We have a unique vocal talent, Anzhelina Shvachka at the National Opera. As Carmen, she displayed not only her overwhelming mezzo soprano, but also a singular dramatic identification. Young lady, if you read this, hear our hip-hip hurrah all the way from Ukraine to wherever you are performing abroad. This country also wants to hear and see you on stage!
T. Khodiakova (soprano), another pupil of the celebrated Yevheniya Myroshychenko, made an excellent debut at the Children’s Music Theater. Her voice is crystal clear and strong and impersonations range from the Red Riding Hood to Pinocchio.
L. Yaremchuk shows a virtuoso impersonation in A. Gerni’s one-act play The Actor. She just sits at the table, wearing glasses and reading letters, yet she makes the audience relive and fully immerse in a long woman’s life, from childhood to youth to maturity to the disintegration of the personality.
D. Bohomazov’s new rendition of Sanctus (The Throat), based on E. T. A. Hoffman’s short story, is controversial yet remarkably harmonious, checked in every detail, with very sophisticated musical and psychological paradoxes. Here one sees in the new light the talent of actors O. Batko, O. Bondarenko, D. Lalenkov, et al. Not everyone in the audience can digest the ultramodern theatrical language of this ever-thinking and searching producer. It is important to trust him and let oneself be picked and carried by his emotional, aesthetic wave.
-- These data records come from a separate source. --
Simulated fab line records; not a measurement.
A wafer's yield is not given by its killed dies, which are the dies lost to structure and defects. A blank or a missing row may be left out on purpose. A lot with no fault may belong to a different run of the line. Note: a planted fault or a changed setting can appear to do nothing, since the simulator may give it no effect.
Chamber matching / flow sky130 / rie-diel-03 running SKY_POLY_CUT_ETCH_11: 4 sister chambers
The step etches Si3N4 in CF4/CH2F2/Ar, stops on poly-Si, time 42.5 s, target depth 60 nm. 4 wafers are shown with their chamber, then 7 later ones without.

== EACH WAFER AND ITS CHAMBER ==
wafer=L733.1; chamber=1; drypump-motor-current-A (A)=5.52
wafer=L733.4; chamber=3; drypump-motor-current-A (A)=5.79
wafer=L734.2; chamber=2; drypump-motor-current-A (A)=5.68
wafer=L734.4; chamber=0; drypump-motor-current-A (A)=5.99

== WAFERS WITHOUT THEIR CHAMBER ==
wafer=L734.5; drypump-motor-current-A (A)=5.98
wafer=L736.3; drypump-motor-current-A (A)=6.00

At the Modern Art Center, DAKH plays their musical Looking for Time Lost , starring the folk group, Bozhychi. Live singing, sharing real drinks and food with the audience, folk rites, painfully realistic reading of a dying statement — all this makes you look inside yourself, brings back nostalgic memories and longing for all that time wasted...
And so it appears that the past theatrical year was not that dim at the Kyiv theaters.